Late Saturday morning, we set off to the Gatineau Park for a lunch time hike. We parked at P7, Kingsmere, and hike along Ridge Road to Keogan Hut. I’d brought along a toasted sandwich with leftover Buffalo Chicken Meatloaf (topped with cheese, spinach and tomato) wrapped in tinfoil, baby carrots, yogurt and clementines.

I didn’t used to like hiking at this time of year because the fall colours are all gone. But this year, the ground has been relatively dry and the fall sun is warm on your back when you need it. The other bonus is that the Gatineau parkways are now closed, so it’s serious hikers only, especially when you get deeper into the park.

As we descending down the path to Keogan, I could see the smoke coming from the chimney. Yes! We would be able to have toasted sandwiches! And a group of teenagers, who looked like they were training for crosscountry skiing, was just leaving the hut. I lit the leftover candles by our table and took out lunch from the backpack. NosyNeighbour went out back to chop up some wood. He loves to firefuck. But who doesn’t when you’ve given up a wood fireplace for a gas one?

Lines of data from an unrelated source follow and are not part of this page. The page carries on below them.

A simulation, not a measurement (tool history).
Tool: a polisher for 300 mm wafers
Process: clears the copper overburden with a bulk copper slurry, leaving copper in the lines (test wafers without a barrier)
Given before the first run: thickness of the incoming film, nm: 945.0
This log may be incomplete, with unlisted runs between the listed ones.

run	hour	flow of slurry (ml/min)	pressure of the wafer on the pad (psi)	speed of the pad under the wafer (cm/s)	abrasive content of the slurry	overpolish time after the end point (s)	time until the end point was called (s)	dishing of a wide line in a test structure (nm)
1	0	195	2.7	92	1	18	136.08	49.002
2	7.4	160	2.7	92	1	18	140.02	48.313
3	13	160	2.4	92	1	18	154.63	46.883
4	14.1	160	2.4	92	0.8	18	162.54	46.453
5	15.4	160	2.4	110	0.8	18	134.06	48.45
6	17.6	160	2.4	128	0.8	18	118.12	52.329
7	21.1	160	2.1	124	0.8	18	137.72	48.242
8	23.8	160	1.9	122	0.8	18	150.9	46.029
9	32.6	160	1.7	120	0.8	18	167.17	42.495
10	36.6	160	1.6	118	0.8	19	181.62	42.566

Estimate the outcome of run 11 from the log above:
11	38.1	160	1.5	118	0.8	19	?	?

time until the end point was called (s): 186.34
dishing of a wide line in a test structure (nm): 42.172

So with the sandwiches warming up on the woodstove, we started to eat the trailmix and then the carrots. The outside door creaked open, then the inner one. In walked a lone man. He sauntered over to the other side of the room, swung up a leg over the bench, then sat down.

After a few moments of silence, we struck up a conversation. He was from Texas. It was completely unexpected. Maybe in the thick of the Fall Rhapsody, but mid-November?

In fact, he had moved from Texas to Sherbooke, but hadn’t found work. So he came to Ottawa, where he still couldn’t find work. So he decided he needed to learn French and enrolled in a college. I’m sure you’re wondering why a Texan would move to cold Canada without a job lined up. I know I was curious.

It turns out his extended family was from the Sherbrooke area. His parents had moved to Texas so he’d never learned French. Spanish would be the more obvious choice of a second language in that part of the USA. He went to Bishops for university and now that he was divorced and his son an adult, he decided to make a fresh start. I wonder if he’ll have a drawl when he speaks French?


Today we invited Mountain Goat (formerly known as Nanny Goat) for another hike in the Gatineau Park. This time we chose Wolf Trail, which starts at Blanchet Beach on Meech Lake. Mountain Goat arrived at our place just before the designated arrival time of 8:30. We were ready to start the trail just after 9 a.m. A few keeners were just finishing up as we were starting off, but the majority of leafers and tillies had yet to arrive.

We typically do the trail counter clockwise so that the rockiest, steepest sections are climbed first. This worked well for Mountain Goat, who also happens to have washer woman’s knees. We’ve climbed the rocky, wet section a few times, and I much prefer the ascent than the descent.

We stopped at the first lookout, which offers your first glimpse at the Ottawa River in the distance and the valley going back towards Camp Fortune. The ideal time of day for this view is mid-afternoon, when the western sun lights up the leaves.

Our next stop was a small lake on the south side of Ridge Road, almost half way through. Mountain Goat started telling stories like he was in an episode of Survivor Man: It looks like a wild animal has been visiting this lake. See how the tall grass has been trampled there into a path. He also told us a story about when he was mountain biking off Conroy Road and came across a moose on the path. VERY LARGE ANIMAL.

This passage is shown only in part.